Though ADAN is a lesbian-themed film, it is not the typical goody-two-shoes and coming-of-age love story but dark, bloody, and sexy.
At first glance, there is this Celso Ad Castillo-feel via the 1984 Virgin People, but it isn’t.
Yam Laranas, the writer and Roman Santillan Perez Jr., the director paints the dynamics of lesbian life and relationship via an erotic-thriller piece.
The two female leads may not possess the celebrity statuses, but their portrayals as two lesbians are effective and affective at the same time. Rhen Escaño is Ellen. Cindy Miranda is Marian. The two female stars play as friends who eventually fall for each other.
Between the two, Escaño stood out in terms of acting. Her subtleness as a confused and jealous lesbian is just perfect. She didn’t overdo it. Miranda managed to shine when she revealed herself naked.
When Ellen got into trouble, Marian rescued her friend. Together they ran away from the secret they both forged. Amid a forest, both chose to live a normal couple life.
But one day, their solitude was rocked by a piece of bad news. A secret haunts them. Despite Marian’s best efforts in cleaning up the mess, tEllen is too self-centered, and jealousy got the better of her.

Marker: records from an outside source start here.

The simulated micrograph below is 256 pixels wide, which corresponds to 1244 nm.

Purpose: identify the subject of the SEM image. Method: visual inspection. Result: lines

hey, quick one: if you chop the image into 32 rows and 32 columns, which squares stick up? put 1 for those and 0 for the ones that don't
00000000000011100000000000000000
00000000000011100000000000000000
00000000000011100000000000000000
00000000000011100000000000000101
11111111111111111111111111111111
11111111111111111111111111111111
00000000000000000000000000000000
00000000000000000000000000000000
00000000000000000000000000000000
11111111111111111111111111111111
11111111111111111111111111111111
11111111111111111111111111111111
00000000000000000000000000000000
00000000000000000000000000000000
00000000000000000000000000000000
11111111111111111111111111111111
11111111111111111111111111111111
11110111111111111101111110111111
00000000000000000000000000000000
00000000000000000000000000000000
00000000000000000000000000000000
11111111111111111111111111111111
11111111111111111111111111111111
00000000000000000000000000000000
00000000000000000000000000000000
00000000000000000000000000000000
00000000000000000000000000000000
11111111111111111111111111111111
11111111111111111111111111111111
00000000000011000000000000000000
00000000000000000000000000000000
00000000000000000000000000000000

That’s when the conflict began.
Adan has a simple plot, but its complexity lies in the two lesbians as captured by the lens of Perez. To some audience, the two characters may have been hyper-sexualized, but still done tastefully. The use of mussels (tahong) in a scene is a symbol of it as an aphrodisiac. Very witty and not intrusive. The fight scenes are equally engaging as the sex scenes.
It defied some lesbian-themed films in the past, the likes of T-Bird at Ako, Rome and Juliet, Baka Bukas, and Billie and Emma Still showing in cinemas, catch it!